Armed, masked law enforcement officers on Thursday raided a bank part-owned by Mikhail Prokhorov, a billionaire Russian magnate who is leading a political party into a December parliamentary election, officials and lawyers said. Â Read more after the jump.
The head of the International Finance Club bank, known by its Russian acronym MFK, said the evening raid on the bank’s office in central Moscow had nothing to do with Prokhorov’s Right Cause party or even with the bank’s operations.
“Investigative actions were conducted in relation to one of our borrowers. This has nothing to with Right Cause or Onexim,” the bank’s chief, Oksana Lifar, told Reuters by telephone. Onexim is Prokhorov’s investment vehicle.
But the raid raised eyebrows in a country where critics of the authorities face harassment and law enforcement officers are sometimes employed to put pressure on opponents in business disputes.
A lawyer for the bank, Dmitry Kharitonov, said he could not rule out a link to the party, which Prokhorov took charge of in June, making a controversial political debut ahead of the parliamentary vote and a March 2012 presidential election.
Several luxury cars drew up outside the bank on a busy boulevard near the Kremlin and law enforcement officers, some wearing masks and carrying guns, entered and ordered employees and clients not to leave, Kharitonov said.
“They put all the employees in one area and kept them there for an hour without explaining what was going on,” he told reporters. “After an hour, they said there were no claims against the bank, and no searches were carried out.”
Asked whether the raid could have been related to Prokhorov’s involvement in Right Cause, Kharitonov said, “I cannot rule it out. I don’t know, but I think nothing can be ruled out.”
Prokhorov, 46, who sold a one-quarter stake in mining giant Norilsk Nickel just before the 2008 financial crisis, was ranked by Forbes magazine this year as Russia’s third richest man, with an estimated $18 billion fortune.
Prokhorov, who owns the New Jersey Nets basketball team, is a founder of MFK bank and owns a 27.7 percent share, the largest of several part-owners including tycoons Viktor Vekselberg and Suleiman Kerimov.

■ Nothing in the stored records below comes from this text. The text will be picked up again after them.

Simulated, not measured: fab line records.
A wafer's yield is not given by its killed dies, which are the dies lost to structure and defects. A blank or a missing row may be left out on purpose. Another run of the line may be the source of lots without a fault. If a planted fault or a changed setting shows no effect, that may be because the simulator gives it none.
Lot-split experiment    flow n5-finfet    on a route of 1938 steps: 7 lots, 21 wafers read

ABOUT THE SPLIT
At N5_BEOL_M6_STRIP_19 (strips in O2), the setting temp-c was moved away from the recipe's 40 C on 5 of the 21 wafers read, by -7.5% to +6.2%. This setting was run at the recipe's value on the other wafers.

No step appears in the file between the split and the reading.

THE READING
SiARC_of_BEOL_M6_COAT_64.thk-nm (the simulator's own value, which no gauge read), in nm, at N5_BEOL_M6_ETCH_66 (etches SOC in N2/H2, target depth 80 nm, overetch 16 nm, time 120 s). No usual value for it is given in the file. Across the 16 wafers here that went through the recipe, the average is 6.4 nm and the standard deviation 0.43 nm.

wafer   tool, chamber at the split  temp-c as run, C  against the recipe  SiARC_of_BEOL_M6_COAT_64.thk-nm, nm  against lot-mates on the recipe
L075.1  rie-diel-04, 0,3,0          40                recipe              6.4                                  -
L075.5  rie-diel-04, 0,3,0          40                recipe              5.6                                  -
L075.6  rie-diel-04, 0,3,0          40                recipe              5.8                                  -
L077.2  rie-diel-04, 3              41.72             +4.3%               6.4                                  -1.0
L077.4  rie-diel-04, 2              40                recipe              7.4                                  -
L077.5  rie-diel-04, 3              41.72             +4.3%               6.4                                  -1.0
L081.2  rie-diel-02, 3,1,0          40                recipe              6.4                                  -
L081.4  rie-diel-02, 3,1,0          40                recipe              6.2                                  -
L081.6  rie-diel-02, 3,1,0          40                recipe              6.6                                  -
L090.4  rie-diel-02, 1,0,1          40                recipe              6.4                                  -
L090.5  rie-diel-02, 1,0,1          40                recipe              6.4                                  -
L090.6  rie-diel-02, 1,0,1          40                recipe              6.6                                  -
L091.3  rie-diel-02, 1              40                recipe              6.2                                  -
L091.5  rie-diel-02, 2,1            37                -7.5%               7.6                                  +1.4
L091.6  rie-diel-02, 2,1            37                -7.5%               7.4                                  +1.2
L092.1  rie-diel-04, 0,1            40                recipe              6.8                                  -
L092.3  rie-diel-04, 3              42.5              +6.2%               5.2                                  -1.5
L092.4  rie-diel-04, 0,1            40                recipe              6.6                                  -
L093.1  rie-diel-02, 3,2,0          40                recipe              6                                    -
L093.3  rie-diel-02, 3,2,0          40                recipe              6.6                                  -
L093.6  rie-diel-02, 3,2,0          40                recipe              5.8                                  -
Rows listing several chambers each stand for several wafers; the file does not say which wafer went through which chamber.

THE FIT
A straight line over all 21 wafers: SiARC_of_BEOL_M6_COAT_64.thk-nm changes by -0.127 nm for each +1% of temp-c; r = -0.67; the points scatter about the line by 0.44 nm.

Right Cause is one of a handful of parties challenging the dominance of Prime Minister Vladimir Putin’s United Russia Party, which holds a 315 of 450 seats in the State Duma, the lower parliament house.
However, many analysts say Prokhorov has the tacit approval of Putin, who may want to channel the votes of United Russia critics to a moderate alternative ahead of the presidential election, in which he has said he might run.